Dynamics of Colombo's Top: Tidal Dissipation and Resonance Capture, With Applications to Oblique Super-Earths, Ultra-Short-Period Planets and Inspiraling Hot Jupiters

TL;DR

This paper develops a theoretical framework for understanding the spin evolution of planets influenced by tidal dissipation and external gravitational perturbations, revealing conditions for high-obliquity states and their likelihood in various exoplanet scenarios.

Contribution

It introduces a new analytical method to determine the probability of resonance capture in planetary spin evolution under combined tidal and gravitational effects.

Findings

High-obliquity resonance states are possible but have low capture probabilities.

Resonant high-obliquity states are easily broken during orbital decay.
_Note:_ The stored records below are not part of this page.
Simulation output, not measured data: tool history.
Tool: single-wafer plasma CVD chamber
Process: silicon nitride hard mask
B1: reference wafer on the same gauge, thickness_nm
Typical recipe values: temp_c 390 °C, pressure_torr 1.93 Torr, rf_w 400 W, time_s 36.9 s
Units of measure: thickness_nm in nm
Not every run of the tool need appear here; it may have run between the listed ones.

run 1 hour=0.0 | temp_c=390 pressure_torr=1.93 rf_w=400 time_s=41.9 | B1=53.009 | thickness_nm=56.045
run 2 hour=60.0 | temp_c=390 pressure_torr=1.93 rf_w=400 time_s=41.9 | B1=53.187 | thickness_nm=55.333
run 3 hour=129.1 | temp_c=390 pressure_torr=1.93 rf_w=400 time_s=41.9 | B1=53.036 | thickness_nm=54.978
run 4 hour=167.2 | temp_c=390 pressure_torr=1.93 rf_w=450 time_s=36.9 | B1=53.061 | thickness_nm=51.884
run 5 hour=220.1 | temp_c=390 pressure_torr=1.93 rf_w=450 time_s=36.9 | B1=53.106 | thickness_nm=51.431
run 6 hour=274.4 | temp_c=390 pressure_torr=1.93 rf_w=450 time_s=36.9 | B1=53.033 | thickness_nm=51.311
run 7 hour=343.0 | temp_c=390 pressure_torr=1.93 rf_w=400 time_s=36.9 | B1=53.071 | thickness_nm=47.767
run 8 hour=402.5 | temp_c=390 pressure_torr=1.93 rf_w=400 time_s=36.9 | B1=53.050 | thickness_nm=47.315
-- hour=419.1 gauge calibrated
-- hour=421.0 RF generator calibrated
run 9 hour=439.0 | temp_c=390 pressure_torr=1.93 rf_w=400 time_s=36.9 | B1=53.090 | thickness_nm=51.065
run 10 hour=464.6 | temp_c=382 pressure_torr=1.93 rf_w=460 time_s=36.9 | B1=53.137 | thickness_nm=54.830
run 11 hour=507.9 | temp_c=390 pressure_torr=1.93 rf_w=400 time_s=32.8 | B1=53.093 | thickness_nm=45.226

Theoretical predictions apply to super-Earths, ultra-short-period planets, and hot Jupiters.

Abstract

We present a comprehensive theoretical study on the spin evolution of a planet under the combined effects of tidal dissipation and gravitational perturbation from an external companion. Such a "spin + companion" system (called Colombo's top) appears in many [exo]planetary contexts. The competition between the tidal torque (which drives spin-orbit alignment and synchronization) and the gravitational torque from the companion (which drives orbital precession of the planet) gives rise to two possible spin equilibria ("Tidal Cassini Equilibria", tCE) that are stable and attracting: the "simple" tCE1, which typically has a low spin obliquity, and the "resonant" tCE2, which can have a significant obliquity. The latter arises from a spin-orbit resonance and can be broken when the tidal alignment torque is stronger than the precessional torque from the companion. We characterize the long-term evolution of the planetary spin (both magnitude and obliquity) for an arbitrary initial spin orientation, and develop a new theoretical method to analytically obtain the probability of resonance capture driven by tidal dissipation. Applying our general theoretical results to exoplanetary systems, we find that a super-Earth (SE) with an exterior companion can have a substantial probability of being trapped in the high-obliquity tCE2, assuming that SEs have a wide range of primordial obliquities. We also evaluate the recently proposed "obliquity tide" scenarios for the formation of ultra-short-period Earth-mass planets and for the orbital decay of hot Jupiter WASP-12b. We find in both cases that the probability of resonant capture into tCE2 is generally low and that such a high-obliquity state can be easily broken by the required orbital decay.